This is a video showcasing the setup I have for streaming live-coding sessions.

A 1080p version of this video is available here

In this video I cover three main areas:

What I want to achieve and why?

You've no doubt seen plenty of live-streamed videos with a screen capture taking up much of the screen and a small disconnected head in the bottom corner of the presenter talking away. My goal in this setup is to make my session much more engaging. One of the main advantages of streaming live-coding is the audience gets to not only see what you produce but how you go about it. What are your thought processes? What mistakes you make. How you go about solving a problem.

View of the live streaming session

Also, as a developer presenting, I have to speak my mind out loud for the audience as I go along, and this helps me to reflect on my own understanding. Similar in fashion to "rubber duck" debugging.

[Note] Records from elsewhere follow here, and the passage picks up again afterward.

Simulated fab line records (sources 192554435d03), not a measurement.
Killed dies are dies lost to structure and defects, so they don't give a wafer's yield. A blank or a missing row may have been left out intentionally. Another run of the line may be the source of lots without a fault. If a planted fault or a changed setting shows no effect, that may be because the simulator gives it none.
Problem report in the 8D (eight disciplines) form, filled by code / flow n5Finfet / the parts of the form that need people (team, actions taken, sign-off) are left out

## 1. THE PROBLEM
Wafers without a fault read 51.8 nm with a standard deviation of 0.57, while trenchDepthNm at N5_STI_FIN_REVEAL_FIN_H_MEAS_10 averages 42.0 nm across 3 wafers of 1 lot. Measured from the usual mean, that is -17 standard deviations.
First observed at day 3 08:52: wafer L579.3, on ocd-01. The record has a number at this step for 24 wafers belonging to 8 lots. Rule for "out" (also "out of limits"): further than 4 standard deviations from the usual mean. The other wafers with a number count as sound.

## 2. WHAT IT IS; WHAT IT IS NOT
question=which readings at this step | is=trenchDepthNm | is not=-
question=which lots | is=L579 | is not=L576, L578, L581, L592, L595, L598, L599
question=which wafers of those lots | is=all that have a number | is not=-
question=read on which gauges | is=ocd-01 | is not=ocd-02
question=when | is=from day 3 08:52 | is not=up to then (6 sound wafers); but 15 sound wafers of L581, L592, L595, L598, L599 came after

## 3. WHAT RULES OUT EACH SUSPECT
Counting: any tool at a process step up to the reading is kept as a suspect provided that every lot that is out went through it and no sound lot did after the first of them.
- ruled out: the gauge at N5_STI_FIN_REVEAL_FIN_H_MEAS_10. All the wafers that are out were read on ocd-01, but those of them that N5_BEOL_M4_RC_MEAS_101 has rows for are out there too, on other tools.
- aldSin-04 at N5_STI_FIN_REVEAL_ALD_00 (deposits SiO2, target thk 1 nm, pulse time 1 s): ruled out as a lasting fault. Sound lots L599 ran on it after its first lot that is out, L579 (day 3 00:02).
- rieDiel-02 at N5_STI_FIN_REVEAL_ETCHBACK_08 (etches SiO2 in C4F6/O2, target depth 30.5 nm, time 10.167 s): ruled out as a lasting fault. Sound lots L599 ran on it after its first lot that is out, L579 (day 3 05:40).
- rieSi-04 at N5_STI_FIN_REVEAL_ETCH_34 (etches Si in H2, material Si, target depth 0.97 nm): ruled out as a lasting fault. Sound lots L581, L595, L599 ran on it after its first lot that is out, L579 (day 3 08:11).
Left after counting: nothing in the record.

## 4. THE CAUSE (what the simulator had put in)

In this setup, I try to achieve a much more engaging format by orienting the camera, the screen, and myself in such a way that my eye line follows the code. It is much more engaging for the audience that my eyes actually look towards the line of code I'm working on and talking about. It gives them a much better feeling of actually being there with me, looking over my shoulder as I'm coding.

I want to try and replicate a feeling a bit like the big transparent lightboards you see. These have a presenter behind a glass panel drawing on the panel with fluorescent markers and a camera on the other side. However, they require physically a lot of space and setup so not suitable to do in a home-office environment.

Physical Setup

I have my camera (Logitech c920) mounted at eye-level to the side of my monitor in such a way that the geometry of my eyes, the screen, and the camera produce the effect that I am looking sideways slightly, towards the code.

Behind the Scenes view

I have some home-made light panels that I use and have a pipe-frame on my desk that my monitor, lights, and cameras are all mounted to. This idea was taken from another developer advocate, Cassie. This means that I can raise my sit-stand desk to standing and everything goes up with it and is still at eye level.

I have an external USB microphone (AKG Perception 120) mounted on an arm that I can position just out of shot.

OBS Setup

I use OBS - Open Broadcaster Software to do my streaming. It allows you to create scenes with multiple input sources, such as screen capture and webcam feeds.

Setting a filter on OBS

I have two monitors, the built-in screen on my Macbook and an external 1080p monitor above it. I arrange my screens such that what I am presenting (a terminal, a web browser, slides, etc) are all arranged on the lower screen and each full screen on a separate space. I can then use four fingers to swipe on the touchpad to move between them.

I have OBS and anything I don't want the audience to see on the top screen. So that includes my Slack workspaces, email, the Twitch channel management page, etc.

When presenting I am looking at the top screen, at the OBS preview which means my head is up and I'm not just looking down with the audience just seeing the top of my head. It also means I see the preview of the effect of myself behind the code when I point at the code, which means I can accurately look and point at the parts I'm talking about.

Anyway, enjoy the video and I hope it gives you some ideas on making your streaming more engaging.